Main Neale crop

Riding horses – it’s good for the soul, and for a long and fit life!

Olympic rider Neale Lavis, 84, sits ‘like a king on his throne’ as he rides Wattle Grove in the hills above Braidwood. I met Neale through my farrier, who told me the 1960 Rome three-day event champion was ‘one of the best blokes’ I was likely to meet. He was right.

Neale still breeds, rides and trains horses. The image of the king on the throne is one Neale used about riding his champion three-day event mount, Mirrabooka.

You can experience Neale’s great victory in Rome, his deep love of horses and their shaping of his long and successful life in our new film and web feature, A bush rider’s Olympic story, introduced by Diego Zambrano’s beautiful photo of Neale riding one of his beloved horses.

Man on horse

Neale mounted on Mirrabooka prior to dressage event at Rome Olympics, 1960.

Look out in the near future for the next ‘chapter’ of my Australian bush horses and riders website, which will focus on the dashing horses, men and women of showring high jump fame. These famous people and horses dominated the showring circuits of eastern Australia in the first half of the 20th century, linking the people and towns of rural Australia with the major shows of the state capitals.
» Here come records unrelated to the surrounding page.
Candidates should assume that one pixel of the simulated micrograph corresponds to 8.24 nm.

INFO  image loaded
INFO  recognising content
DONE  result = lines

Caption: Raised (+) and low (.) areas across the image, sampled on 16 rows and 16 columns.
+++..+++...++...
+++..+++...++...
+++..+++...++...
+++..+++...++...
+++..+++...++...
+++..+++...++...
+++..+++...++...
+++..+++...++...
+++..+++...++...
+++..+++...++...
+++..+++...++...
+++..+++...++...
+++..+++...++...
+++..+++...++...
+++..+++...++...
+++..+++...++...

The striking Emilie Roach was one such hero. Born in Narrandera, New South Wales, in 1898, she was the generation before Lavis, but he saw her riding at many shows, and photographs and tales of her riding feats had given her a legendary status.

Woman on horse

Emilie Roach riding the champion hack, Kim, 1924.

Em’ Roach could be termed a glamour girl of her time and in the 1920s, along with other of her show-ring contemporaries, was tempted by offers to make films in Hollywood. For Neale, she provided inspiration for his own showjumping feats.

Fortunately, she stayed firmly in the saddle in Australia, and her riding career spanned nearly half a century.

During this period, she set many new records for women’s high-jump events, and rode a series of famous high jumpers and champion saddle horses, including Dungog, Lady Radium, Kim, Musician, Peter and Gray Timothy.

Roach’s biographer, and leading authority on show-ring high jumping , Alan Chittick, says in his classic book High, Wide and Handsome, that she ‘was Australia’s most accomplished lady rider’ and that she displayed both the ‘dash and courage of the jumpers riders’ and ‘the polish of the accomplished rider on the flat’.

Woman and horse jumping a fence

Emilie Roach jumping Musician at the Royal Easter Show, Sydney 1925.

Woman on a horse

Emilie Roach riding Lady Radium, 1930.

Emilie Roach’s equestrian exploits included high-jumping, hurdling, show hacking and camp drafting. You can see objects including Emilie’s show-ring clothing, ribbons, medallions and trophies in the Museum’s Spirited: Australia’s Horse Story exhibition. The National Museum  is fortunate to have the Colledge Family collection (relating to both the riding exploits of Emilie Roach and the motoring achievements of her husband Jack Burton), which was donated to the Museum in 1996 by Warren and Rhonda Colledge.

More details on this collection are also available in the Emilie Roach equestrienne collection highlight on the Museum’s website.

Look out (and up!) for the jumping bar at the conclusion of Spirited, which is set at a lofty 7 feet 1inch (216 cm), the height that Emilie Roach and Dungog sailed over for a win at the Royal Easter Show in Sydney on 1 April, 1929. Later at Coonamble Emilie cleared 7ft 5inches (226 cm) on R. Chittick’s Grey Timothy, but in the absence of the show surveyor this magnificent jump could not be officially recorded.

Woman jumping horse over large fence

Emilie Roach winning the Ladies High Jump on Dungog at the Royal Spring Fair, Sydney, 1927.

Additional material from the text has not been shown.